Monday, August 18, 2008

The Daily Show

This weekend, the New York Times ran an article by Michiko Kakutani on Jon Stewart and "The Daily Show," noting a 2007 survey by the Pew Research Center for the People and the Press that found he was tied with Dan Rather, Tom Brokaw, Brian Williams, and Anderson Cooper as the fourth most admired newscaster in America.

Which should come as a surprise, since he isn't technically a newscaster, or even a journalist.

One can see the success and cultural importance of "The Daily Show" as signaling the death of serious journalism and the death of the American public discourse. Of course, there's some merit to these concerns, and Stewart would probably share them. But one can also see "The Daily Show" as reflective of a broader trend in cultural production and engagement. The state of American public discourse, in this view, isn't any worse than it has been in the past, but is merely changing, and in many ways "The Daily Show" can be viewed as a constructive response to these changes.

I say this for three reasons:

First, "The Daily Show," unlike the emotivistic exchanges that often dominate American popular culture, can be seen as operating from the same standpoint of humane cultural criticism that has been central to Western intellectual life since Montaigne. For example, "for all its eviscerations of the administration, 'The Daily Show' is animated not by partisanship but by a deep mistrust of all ideology," Kakutani writes. "A sane voice in a noisy red-blue echo chamber, Mr. Stewart displays an impatience with the platitudes of both the right and the left and a disdain for commentators who, as he made clear in a famous 2004 appearance on CNN’s 'Crossfire,' parrot party-line talking points and engage in knee-jerk shouting matches."

Stewart's commitment to constructive discourse—a commitment that allows him to say "why I grieve but why I don’t despair"—reflects a sentiment that Montaigne would share.

Second, "The Daily Show" reflects the ways that information needs are changing. "The Daily Show" is not a news program but a program in which information is discussed and made understandable. That "The Daily Show" is understood to be the only news source of many young Americans is a problem. But the program assumes that people already know the basic headlines; it fact, it wouldn't succeed as a comedy show if it didn't. Rather, it makes its money by condensing the echo chamber of contemporary media—from 15 TiVos, no less—into an intelligible, meaningful half-hour.
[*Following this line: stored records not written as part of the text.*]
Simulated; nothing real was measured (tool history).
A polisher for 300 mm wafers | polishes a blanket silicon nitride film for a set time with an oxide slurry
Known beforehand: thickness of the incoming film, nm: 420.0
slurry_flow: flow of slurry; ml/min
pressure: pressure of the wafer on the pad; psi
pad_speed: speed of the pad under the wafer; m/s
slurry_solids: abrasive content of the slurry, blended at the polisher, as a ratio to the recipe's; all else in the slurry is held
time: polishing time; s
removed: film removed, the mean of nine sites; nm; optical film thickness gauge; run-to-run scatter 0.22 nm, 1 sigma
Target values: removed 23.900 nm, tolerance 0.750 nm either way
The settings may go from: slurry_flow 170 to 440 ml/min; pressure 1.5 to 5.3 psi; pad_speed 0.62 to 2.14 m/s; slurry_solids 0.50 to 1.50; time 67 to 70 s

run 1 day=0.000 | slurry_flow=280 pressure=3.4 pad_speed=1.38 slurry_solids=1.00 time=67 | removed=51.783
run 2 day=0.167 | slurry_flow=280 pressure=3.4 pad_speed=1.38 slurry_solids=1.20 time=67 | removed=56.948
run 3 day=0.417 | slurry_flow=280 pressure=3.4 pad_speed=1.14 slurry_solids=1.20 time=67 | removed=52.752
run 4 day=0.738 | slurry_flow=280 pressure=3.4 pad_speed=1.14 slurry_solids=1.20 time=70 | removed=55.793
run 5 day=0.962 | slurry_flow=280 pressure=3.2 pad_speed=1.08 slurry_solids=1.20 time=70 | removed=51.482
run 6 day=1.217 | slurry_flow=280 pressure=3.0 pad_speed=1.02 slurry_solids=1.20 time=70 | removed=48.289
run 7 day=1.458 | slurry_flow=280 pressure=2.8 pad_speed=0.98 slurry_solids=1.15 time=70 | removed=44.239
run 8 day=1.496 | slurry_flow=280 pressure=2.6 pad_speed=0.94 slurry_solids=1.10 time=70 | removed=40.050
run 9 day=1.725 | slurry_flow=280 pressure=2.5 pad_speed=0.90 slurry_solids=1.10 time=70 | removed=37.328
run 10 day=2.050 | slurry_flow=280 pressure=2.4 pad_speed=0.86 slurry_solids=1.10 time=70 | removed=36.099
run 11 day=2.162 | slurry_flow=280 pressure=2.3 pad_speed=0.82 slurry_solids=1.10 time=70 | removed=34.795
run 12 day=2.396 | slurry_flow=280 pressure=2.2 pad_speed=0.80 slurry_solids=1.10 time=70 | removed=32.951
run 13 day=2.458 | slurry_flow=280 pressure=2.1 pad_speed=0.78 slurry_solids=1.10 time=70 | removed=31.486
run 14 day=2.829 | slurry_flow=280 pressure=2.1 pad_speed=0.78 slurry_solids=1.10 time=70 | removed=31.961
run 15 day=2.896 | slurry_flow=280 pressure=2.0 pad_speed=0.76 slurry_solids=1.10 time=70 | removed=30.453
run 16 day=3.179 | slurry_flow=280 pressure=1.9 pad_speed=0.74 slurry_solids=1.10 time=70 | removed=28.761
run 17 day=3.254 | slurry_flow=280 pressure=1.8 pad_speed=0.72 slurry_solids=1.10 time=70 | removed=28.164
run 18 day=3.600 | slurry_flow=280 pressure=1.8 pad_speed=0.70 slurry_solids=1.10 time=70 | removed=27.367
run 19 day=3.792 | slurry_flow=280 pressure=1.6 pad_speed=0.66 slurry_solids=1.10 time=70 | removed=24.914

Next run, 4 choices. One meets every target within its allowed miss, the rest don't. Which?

Third, "The Daily Show" shows that humor is a tool for the constructive engagement of social problems. Of course, laughter can sometimes be deconstructive and cynical, designed to humiliate the other or mask a sense of destructive bitterness. But Stewart's program works because it uses humor to ask questions about the constant stream of cultural production in which American life is situated. But Stewart's questions are more subtle and are interested in finding a place to stand within the confusion. Cynical humor laughs at the darkness, constructive humor seeks to find a foothold to climb out of it.